Ashtead Group (LSE: AHT) has been one of the FTSE 100’s biggest casualties over the past few months.
The sell-off that set in during early October, as market participants fretted over the impact of Federal Reserve rate hikes and American/Chinese trade wars on the US economy, has continued to smack Ashtead in the run-up to Christmas.
The rental equipment specialist fell to 15-month lows on Monday and although it’s bounced from those troughs it remains a whopping 31% lower from the record peaks of £24 per share struck at the start of October. I’ve argued that this weakness makes Ashtead one of the best bargains on the Footsie, and latest trading details have reinforced my bullishness.
Yesterday Ashtead declared that group rental revenues boomed 18% between May and October, to £2.07bn, a result that powered underlying pre-tax profit 19% higher to £536.9m. With the company “performing well in supportive end markets,” as chief executive Geoff Drabble commented, the business said that it now expects results for the 12 months to April to beat its prior expectations.

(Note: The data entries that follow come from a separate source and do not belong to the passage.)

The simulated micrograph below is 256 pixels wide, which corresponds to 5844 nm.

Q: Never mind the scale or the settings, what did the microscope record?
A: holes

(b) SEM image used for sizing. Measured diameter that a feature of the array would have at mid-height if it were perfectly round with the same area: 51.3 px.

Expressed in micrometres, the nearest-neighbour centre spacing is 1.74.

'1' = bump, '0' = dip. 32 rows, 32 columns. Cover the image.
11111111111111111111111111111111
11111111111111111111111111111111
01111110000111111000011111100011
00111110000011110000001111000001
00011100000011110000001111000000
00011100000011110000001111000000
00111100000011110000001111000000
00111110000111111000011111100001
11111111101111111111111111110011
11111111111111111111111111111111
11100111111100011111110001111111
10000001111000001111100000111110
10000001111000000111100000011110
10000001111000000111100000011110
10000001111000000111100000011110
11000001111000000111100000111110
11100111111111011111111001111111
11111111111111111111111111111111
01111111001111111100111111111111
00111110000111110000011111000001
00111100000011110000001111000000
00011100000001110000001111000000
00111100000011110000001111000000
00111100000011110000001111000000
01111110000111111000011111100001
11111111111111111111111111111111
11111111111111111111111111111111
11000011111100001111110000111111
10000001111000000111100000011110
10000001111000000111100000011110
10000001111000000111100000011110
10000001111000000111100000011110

Half-time dividend hiked ~20%
I’ve long been enthusiastic over Ashtead and particularly so because of its ultra-progressive dividend policy which has seen full-year payouts treble during the past half a decade, culminating in last year’s 33p per share total reward.
It’s been a brilliant profits generator in years gone by as well as a cash machine. Its latest market update shows that nothing has changed in either respect — as well as enjoying that fresh profits boost in the first half, free cash flow remained at a strong £22m, and this allowed its net debt-to-EBITDA figure to remain well within its target limit of 2x, at 1.8x.
In response to this, Ashtead hiked the interim dividend by an astonishing 18% to 6.5p per share, and this lends extra credibility to City projections of a huge increase in the full-year payout. For the 12 months to April 2019, a 37.4p payout has been forecast, a figure that yields 2.2%. And things get better for next year, the 40.7p predicted dividend yielding 2.4%.
Too cheap and too good
Analyst forecasts also suggests that those aforementioned fears over the health of Ashtead’s key US marketplace are overdone. The group’s bottom line has swelled by double-digit percentages for many years now, and further chubby rises of 31% and 14% are predicted for fiscal 2019 and 2020 respectively.
Even if economic growth in North America slows in the next year or two I’m confident that the vast sums it’s paying to expand its geographical reach and its product ranges should keep profits spiralling skywards. It forked out £362m on bolt-on acquisitions during the first half alone, while organic investment soared above £1bn for the first time.
Ar current prices Ashtead trades on a dirt-cheap forward P/E ratio of 10.1 times, a figure that massively overstates the possibility of earnings growth grinding to a halt. At these prices I reckon it’s a hot buy today and one of those shares to cling on to well into the next decade.